Love in the Time of Texas Slavery

by Maria Hammack

I wasn’t looking to find a story abounding love when researching violent episodes of Texas history. Love, unsurprisingly, can be found even in the vilest records of human atrocities. The story found me while I was conducting research on material pertaining to nineteen century lynchings on the Mexico-United States borderlands. A newspaper report shed light on the story of a Black woman and a Mexican man who lived as husband and wife in the early 1840s, twenty-five miles northeast of Victoria, Texas. She was a Black woman forced to live in bondage in Jackson County, in the town of Texana, near present day Edna, Texas. Her husband, was a Mexican man likely indentured, employed, or a peon in that same vicinity. The report, unsurprisingly, did not fully document much of their lives, experiences or bonds of intimacy. But, while we may never know where this couple met, how their love story developed, or when or if they ever officially married, we do know that this couple absconded to seek freedom and a future far removed from Texas slavery, together.

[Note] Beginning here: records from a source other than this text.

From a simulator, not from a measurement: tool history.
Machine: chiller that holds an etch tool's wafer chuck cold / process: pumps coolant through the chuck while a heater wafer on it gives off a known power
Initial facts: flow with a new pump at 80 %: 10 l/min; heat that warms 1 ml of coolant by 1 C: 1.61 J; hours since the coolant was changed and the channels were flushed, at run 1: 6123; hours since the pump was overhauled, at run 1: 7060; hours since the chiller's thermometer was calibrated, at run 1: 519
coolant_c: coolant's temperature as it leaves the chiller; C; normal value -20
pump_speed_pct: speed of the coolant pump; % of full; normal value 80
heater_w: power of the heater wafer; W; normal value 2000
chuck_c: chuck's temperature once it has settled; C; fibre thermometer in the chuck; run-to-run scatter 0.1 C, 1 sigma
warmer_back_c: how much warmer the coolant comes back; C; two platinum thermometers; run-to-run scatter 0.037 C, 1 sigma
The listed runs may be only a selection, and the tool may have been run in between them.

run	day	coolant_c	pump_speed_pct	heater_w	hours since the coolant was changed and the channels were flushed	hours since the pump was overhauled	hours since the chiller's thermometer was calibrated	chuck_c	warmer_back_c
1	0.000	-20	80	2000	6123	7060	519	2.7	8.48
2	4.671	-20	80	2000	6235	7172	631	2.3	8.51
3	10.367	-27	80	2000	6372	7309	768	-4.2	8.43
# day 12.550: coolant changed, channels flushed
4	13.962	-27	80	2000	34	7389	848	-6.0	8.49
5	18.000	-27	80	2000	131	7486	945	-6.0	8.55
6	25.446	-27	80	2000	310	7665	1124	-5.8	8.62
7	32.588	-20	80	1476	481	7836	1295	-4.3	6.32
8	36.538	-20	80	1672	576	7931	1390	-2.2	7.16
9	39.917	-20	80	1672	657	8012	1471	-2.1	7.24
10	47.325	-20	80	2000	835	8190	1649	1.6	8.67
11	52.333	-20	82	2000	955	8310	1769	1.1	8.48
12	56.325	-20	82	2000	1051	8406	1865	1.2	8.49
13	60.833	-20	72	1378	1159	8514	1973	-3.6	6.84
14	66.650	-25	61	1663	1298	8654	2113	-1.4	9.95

1856 Jackson County TX Map showing Texana. Texas General Land Office.

Theirs was a story of bravery, of life and death; a harrowing tale of love, sacrifice, and heartbreak different from others I have ever encountered. They stayed together until death did them part. We know very little about their relationship, their background and the extent of their intimacy, but in their story, love was empowering, death was swift and its perpetrators, vicious. A macabre ending awaited them, committed by Texas vigilantes and sanctioned by laws that protected and promoted the institution of slavery in Texas. Theirs was a story raw, fleeting, and heartbreaking. This was a love story shaped by slavery, freedom, and resistance; one marked with blood and violence and no happily ever after.

In the summer of 1842 these lovers carefully planned their escape, surely detailing every trail, bend and river they would encounter and need to traverse on their journey to freedom. In the early days of July,  they took two horses and rode them southward, hoping to leave Texas behind and reach safe havens beyond the Mexican border.

Eastman Johnson. A Ride for Liberty. Brooklyn Museum.

They made their way towards Mexican territory, but as they reached the Lavaca river they were intercepted and pursued by a group of slave hunters, unscrupulous employees of a highly profitable profession. Slave hunters caught up with them and quickly surrounded them. They stood no chance and received no mercy. Romeo in this story was lynched. His body was returned to the place whence authorities claimed he had “stolen” his enslaved wife. His body was then hung and displayed as a public reminder (and threat) to all others who hoped or braved or even thought to run away. In this story, fugitive Juliet faced an unimaginable fate. Tortured and robbed of the freedom she almost secured for herself, she was forcibly returned to her ruthless enslaver. The rest of her story still remains hidden, silent, until it is found, and told.

The report of this couple’s story is but a fragment, a tiny visible thread in the vastly unknown tapestry of the lives and experiences of thousands of women, men and children who faced, fought, resisted and survived (or failed to) enslavement in Texas. It offers us a window into the vibrant, diverse and porous composite that was Texas, during a time when freedom existed just a few miles South, and the unyielding institution of slavery thrived and consolidated on its opposite sides.

“Runaways to Mexico: [—–] Stealing.” The Telegraph and Texas Register. July 7, 1842.

This fragmented record of love and loss on the Texas borderlands, has kindled many questions regarding love, romance, intimacy, courtship and marriage for me and my work on the lives of people enslaved in Texas. Did these forces and actions shaped the experiences of people of African, Mexican and Native descent who forged relations, or any type of love bond (romantic or not) with each other during the extensive period when Texas held zealously to the institution of slavery? How? To what extent? Were these bonds similar or different from bonds forged in non-borderland spaces? Love, across a rich and diverse borderland, wedged between slavery and freedom, was assuredly a complex, power-wielding force; a force that inarguably needs further study.